Steelmakers such as SAIL and JSW Steel see a rebound in demand in the January-March quarter on rising offtake for long-products, used mainly in construction. On Tuesday, though SAIL raised the base price for three products, this will not be passed on to the consumer.
“The demand is picking up and it is going to be a brisk quarter,” the SAIL Chairman, Mr C.S. Verma, told Business Line .
The current quarter also happens to be the last quarter of the terminal year of the 11th Five-Year Plan. As a result, there is a rush to meet targets on various Government projects, thereby triggering an increased demand, Mr Verma said.

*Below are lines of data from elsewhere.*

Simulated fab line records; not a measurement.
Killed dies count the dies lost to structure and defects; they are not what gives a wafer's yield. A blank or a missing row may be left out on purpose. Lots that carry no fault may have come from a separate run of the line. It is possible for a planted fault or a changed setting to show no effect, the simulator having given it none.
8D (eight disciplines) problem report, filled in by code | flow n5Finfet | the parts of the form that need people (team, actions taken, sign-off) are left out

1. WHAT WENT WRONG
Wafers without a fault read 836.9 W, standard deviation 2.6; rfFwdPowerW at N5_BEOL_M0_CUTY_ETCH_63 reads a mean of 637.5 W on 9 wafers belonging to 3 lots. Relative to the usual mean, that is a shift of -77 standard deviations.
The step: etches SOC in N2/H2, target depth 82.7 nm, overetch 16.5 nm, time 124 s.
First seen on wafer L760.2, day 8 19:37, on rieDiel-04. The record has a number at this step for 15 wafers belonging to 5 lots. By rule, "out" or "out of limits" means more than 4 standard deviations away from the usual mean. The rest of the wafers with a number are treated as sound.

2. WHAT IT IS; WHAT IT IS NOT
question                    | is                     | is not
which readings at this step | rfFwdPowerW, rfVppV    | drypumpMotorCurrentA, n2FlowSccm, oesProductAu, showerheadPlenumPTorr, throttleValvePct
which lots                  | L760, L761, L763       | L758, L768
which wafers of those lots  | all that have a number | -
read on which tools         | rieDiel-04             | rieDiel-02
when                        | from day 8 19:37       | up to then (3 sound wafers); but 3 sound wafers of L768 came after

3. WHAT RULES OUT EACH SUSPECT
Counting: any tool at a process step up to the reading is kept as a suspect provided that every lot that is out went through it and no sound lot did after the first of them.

SAIL had increased the prices of its entire range of products by Rs 1,000 a tonne in January, the second such increase since October. The country's largest steel producer expects prices to remain firm. On Tuesday, SAIL increased the ex-factory base prices for three of its long products – the TMT bars, angles and channels by Rs 2,000 to Rs 3,000 a tonne. However, SAIL officials clarified that the selling prices for end-users in February remain unchanged.
SAIL will declare its December quarter results on February 13, while another player Tata Steel will announce its numbers on February 9.
“The sentiment is definitely better than the October-December quarter,” said Mr Jayant Acharya, Director Commercial and Marketing at JSW Steel Ltd. Like SAIL, JSW is also witnessing an improved offtake in long products. The company reported a 20 per cent rise in sales in the October-December quarter.
The improved offtake is mainly from the construction segment, while the demand for flat products used by auto and consumer durable makers continues to be sluggish.
In the current financial year, steel companies have witnessed a muted demand on sluggish offtake from across the board. The consumption grew by a mere 1.8 per cent in the first half, while it has started picking up since December. The January-March quarter, traditionally the strongest, seems to be promising.
According to the Joint Plant Committee estimates, consumption in the first nine months of current fiscal stood grew at 4.4 per cent to 50.8 million tonnes, while the production was up 7.5 per cent. The Steel Ministry expects consumption in the current fiscal to grow by 6 per cent.
“Demand has been robust in the current quarter,” said Mr Pankaj Gupta, General Manager Finance at APL Apollo, a steel tube maker. The rise in offtake is driven by the rush to complete tenders for Government projects before end-March. “As we have to close the orders within the quarter, the demand is automatically better,” he said.